Tuesday, May 6, 2014

Trust yourself



It remember myself at the age of 15. Even back then I had been made to feel like I was marked for failure. Most of the educators who were supposed to build character, instead found it easier to dismiss me over other more promising students. But the definitive moment came when I was 15. I remember it surprisingly clearly, considering most of my other memories are blurred by the passing of time or stepping in of mental defences. But I cannot forget that day. The classes have been mixed and two teams have been formed with two houses represented in each. I belong to Green. Not the most illustrious of houses. We are ranked 3rd out of 4 in almost all events and this evening will prove to be a game changer for whoever wins, earning bragging rights and glory for us little children who don't know better.

The stakes are, obviously, pretty high strung and the decided battlefield is the debate competition. Our opposing camps of four are separated into two classes and we immediately huddle into strategy. Out of the two Head Prefects (the most academically sound and obedient students from the senior class), the slightly plump girl, and my classmate, is with us. Kaani, we used to call her. This sweet girl with an academic mindset and roundish figure would go on to have a rather unfortunate ending to her school year, but that's not important. What is important for now is the thin, spindly form that makes up 15-year-old me. At this point in life, I have been the all-absorbing butt of each joke in all the gangs that form during lunch times in a school such as mine. Then, as it is now, words are a means of comfort but I am yet to discover their healing power. I did, however, understand their calming effects and malleable meaning. By some miracle, I had pipped the 'scholar' in our class to make it into the State Spelling Bee two years back and now found that my hopeful request to join the debate team was accepted.

The team, comprising two members each from the Green and Yellow Houses, is discussing the subject of the debate; The English Language Is Killing Other Regional Languages, Agree or Disagree. The irony of the incorrect capitalization isn't wasted on teenage me but, overcoming this grammatical cringe, I offer to lead the charge. Kaani looks at me in a way that lucidly communicates her skepticism. I look to the others for confidence and I find it in my friend, and Yellow House prefect, Akshay. At his insistence, the others give in and I happily get down to writing my opening lines.

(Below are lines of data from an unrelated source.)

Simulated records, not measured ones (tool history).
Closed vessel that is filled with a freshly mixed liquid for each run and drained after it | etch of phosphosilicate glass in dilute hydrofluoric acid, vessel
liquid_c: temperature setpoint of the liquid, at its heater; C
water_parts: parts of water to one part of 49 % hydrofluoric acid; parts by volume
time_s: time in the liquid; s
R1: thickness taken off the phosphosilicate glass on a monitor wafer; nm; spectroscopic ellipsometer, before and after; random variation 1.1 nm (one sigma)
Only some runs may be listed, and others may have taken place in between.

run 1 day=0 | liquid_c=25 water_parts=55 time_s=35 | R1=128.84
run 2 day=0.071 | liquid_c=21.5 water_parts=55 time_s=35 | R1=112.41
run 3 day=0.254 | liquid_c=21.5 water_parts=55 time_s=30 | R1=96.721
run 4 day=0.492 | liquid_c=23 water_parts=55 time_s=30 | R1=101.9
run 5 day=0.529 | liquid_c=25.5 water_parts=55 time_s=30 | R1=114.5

Fast-forward a few hours and I have dissected every way our argument can be attacked. After finding an unsolvable loophole in the fact that English isn't the bane of all regional languages, the case was easy enough to build and I find myself feeling unnaturally capable. But our teachers, I soon discover, don't share my optimism. There's a dull knock on the glass pane of our aged classroom door and I see a few tufts of white hair framed in it. The stray strands belong to our science teacher, Mrs. Das, and the knocking fist slowly pushes the hinges open. The creak made our hair stand on end and Das' stern face firmly pushed them out of the follicles. With an icy finger she calls Kini over for a status update and she informs that I, unaccomplished and unproven I, shall open the debate for our team.

Even now I can feel the gaze as Das tilts my way, wrinkled nose crinkled in suspicion as her glasses battle to maintain balance on the small hillock of a nose. With a grunt she calls my name and asks me to present the opening speech. It's the kind of order that she was famous for issuing on students that weren't really in her class. I mean, she taught us rudimentary science for one year and her love for the textbook as a weapon of punishment over education was the only thing I remember from those hours.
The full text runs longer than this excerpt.